Make-Or-Break Speeches

It may still be too early to gauge the impact of Al Gore's address to the Democratic delegates. But there's no disputing the overall point that acceptance speeches at national conventions can make or break a presidential campaign.

And over the past three decades, most Democratic nominees failed to pass the test. In one way or another, they squandered the golden opportunity to give their candidacies the boost needed to put them on the road to victory.

Few moments in modern Democratic history were more frustrating and suicidal than the last night of the 1972 convention.

It was not so much that the nominee, George McGovern, gave a poor speech. His address, built around the theme and recurring phrase, "Come Home, America," had enough rhetorical flourishes to make a positive impression on a national television audience.

But he was betrayed by his own delegates who, during the roll call for the vice presidential nomination, engaged in a prolonged spree of self-indulgent frivolity that pushed the balloting well beyond prime time.

Which meant that McGovern didn't deliver his speech until the wee hours of the morning - prime time only in Guam. His campaign never recovered.

Jimmy Carter had better luck in 1976 and he began his remarks by reciting the line he had used time and again to introduce himself during the early primaries when he was an obscure, long-shot candidate: "My name is Jimmy Carter, and I'm running for president."

That warm and folksy opening set the tone for the entire acceptance speech, and it put Carter on the winning track to the White House.

But four years later, when he ran for re-election, his performance at the convention was a big disappointment. In responding to attacks on his leadership as president, Carter adopted a tone that was much too defensive, even apologetic. ("I'm wiser than I was four years ago.")

And he committed embarrassing gaffes. In a tribute to the recently deceased senator from Minnesota, Hubert Horatio Humphrey, the president misidentified him as "Hubert Horatio Hornblower. . . er, Humphrey."

Thanks in large part to Carter's bumbling speech, his Republican challenger, Ronald Reagan, was able to seize the initiative and he went on to a landslide victory in November.

Then in 1984, it was Walter Mondale's turn to give an acceptance speech that sent his campaign careening off the rails. The most memorable part of his address was his declaration that if elected, he would urge Congress to raise taxes.

Such a stand was no doubt fiscally responsible, even courageous, but it was also political suicide. From that moment on, Mondale's candidacy was doomed and Reagan was easily elected to a second term.

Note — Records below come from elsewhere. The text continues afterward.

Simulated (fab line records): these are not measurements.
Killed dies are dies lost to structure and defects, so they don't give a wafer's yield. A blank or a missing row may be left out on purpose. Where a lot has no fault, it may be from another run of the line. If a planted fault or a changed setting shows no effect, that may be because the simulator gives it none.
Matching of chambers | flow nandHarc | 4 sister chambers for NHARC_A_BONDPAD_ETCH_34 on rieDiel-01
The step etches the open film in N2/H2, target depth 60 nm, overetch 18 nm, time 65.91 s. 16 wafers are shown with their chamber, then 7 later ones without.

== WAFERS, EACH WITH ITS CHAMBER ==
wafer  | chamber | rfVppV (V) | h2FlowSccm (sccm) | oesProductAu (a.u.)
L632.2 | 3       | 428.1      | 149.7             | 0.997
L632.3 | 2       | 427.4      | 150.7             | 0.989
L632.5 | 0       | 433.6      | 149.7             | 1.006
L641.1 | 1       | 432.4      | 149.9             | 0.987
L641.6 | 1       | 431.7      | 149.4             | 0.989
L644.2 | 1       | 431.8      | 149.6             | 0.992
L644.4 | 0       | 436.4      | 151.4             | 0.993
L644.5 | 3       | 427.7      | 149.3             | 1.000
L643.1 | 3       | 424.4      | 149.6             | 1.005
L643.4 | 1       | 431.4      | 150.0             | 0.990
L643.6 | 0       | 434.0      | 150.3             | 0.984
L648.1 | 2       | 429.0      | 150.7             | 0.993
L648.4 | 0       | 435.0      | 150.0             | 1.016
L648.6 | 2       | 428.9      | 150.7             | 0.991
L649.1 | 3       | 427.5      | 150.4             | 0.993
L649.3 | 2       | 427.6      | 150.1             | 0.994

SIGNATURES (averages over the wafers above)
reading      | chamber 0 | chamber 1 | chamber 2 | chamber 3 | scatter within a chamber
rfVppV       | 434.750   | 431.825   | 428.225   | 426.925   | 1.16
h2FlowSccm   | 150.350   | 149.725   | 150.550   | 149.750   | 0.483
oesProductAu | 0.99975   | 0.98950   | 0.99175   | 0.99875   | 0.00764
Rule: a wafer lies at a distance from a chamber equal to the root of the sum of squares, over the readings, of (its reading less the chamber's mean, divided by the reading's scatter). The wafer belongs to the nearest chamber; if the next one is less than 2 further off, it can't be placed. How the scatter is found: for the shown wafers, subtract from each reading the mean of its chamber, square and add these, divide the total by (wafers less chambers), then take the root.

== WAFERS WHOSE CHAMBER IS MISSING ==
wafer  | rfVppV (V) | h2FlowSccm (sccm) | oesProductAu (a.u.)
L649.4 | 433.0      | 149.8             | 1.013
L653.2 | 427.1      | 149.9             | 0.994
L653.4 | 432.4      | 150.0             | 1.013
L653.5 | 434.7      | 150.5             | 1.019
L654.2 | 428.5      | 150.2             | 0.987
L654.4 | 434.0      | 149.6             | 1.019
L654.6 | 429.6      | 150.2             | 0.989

Going into the midsummer conventions in 1988, the Democratic candidate, Michael Dukakis, enjoyed a double-digit lead in the polls over his Republican foe, Vice President George Bush.

But the centerpiece of Dukakis's acceptance speech was his assetion that the '88 contest would be "about competence, not ideology." What he failed to understand is that triumphant presidential campaigns are more about leadership and vision than they are about either competence or ideology.

Dukakis's technocratic emphasis on competence was an early signal that the first Greek-American to become a presidential nominee would be running with all the verve of "Zorba the Clerk," as he came to known during that campaign.

By way of contrast, Bush's acceptance speech at the Republican convention that year was filled with such bright and punchy lines as "a kinder, gentler nation," and "a thousand points of light" and the infamous "read my lips" promise not to raise taxes.

That particular pledge would come back to haunt Bush when he was in the White House, but in the short term it clearly helped give him the impetus he needed to overtake Dukakis and win the election.

The Democratic losing streak came to an end with Bill Clinton's acceptance speech in 1992. For millions of Americans, it was the first time they saw Clinton in full cry on a podium and they had ample reason to be impressed.

Full of energy, compassion and confident resolve, his address was in almost every respect a state-of-the-art performance, right down to the closing, rather sentimental admission that "I still believe in a place called Hope."

Thus was ushered in the Clinton era in American politics, a two-term stretch in the White House that is now drawing to a close.

So will his hand-picked successor, Al Gore, be the one to succeed him? Well, the reaction to his speech Thursday night will go a long toward determining that.

Over the next few days that reaction will set in and harden like ice on a pond, and once it does - if history is an accurate barometer - we should then have a fairly clear idea of what kind of shot the vice president has for victory in November.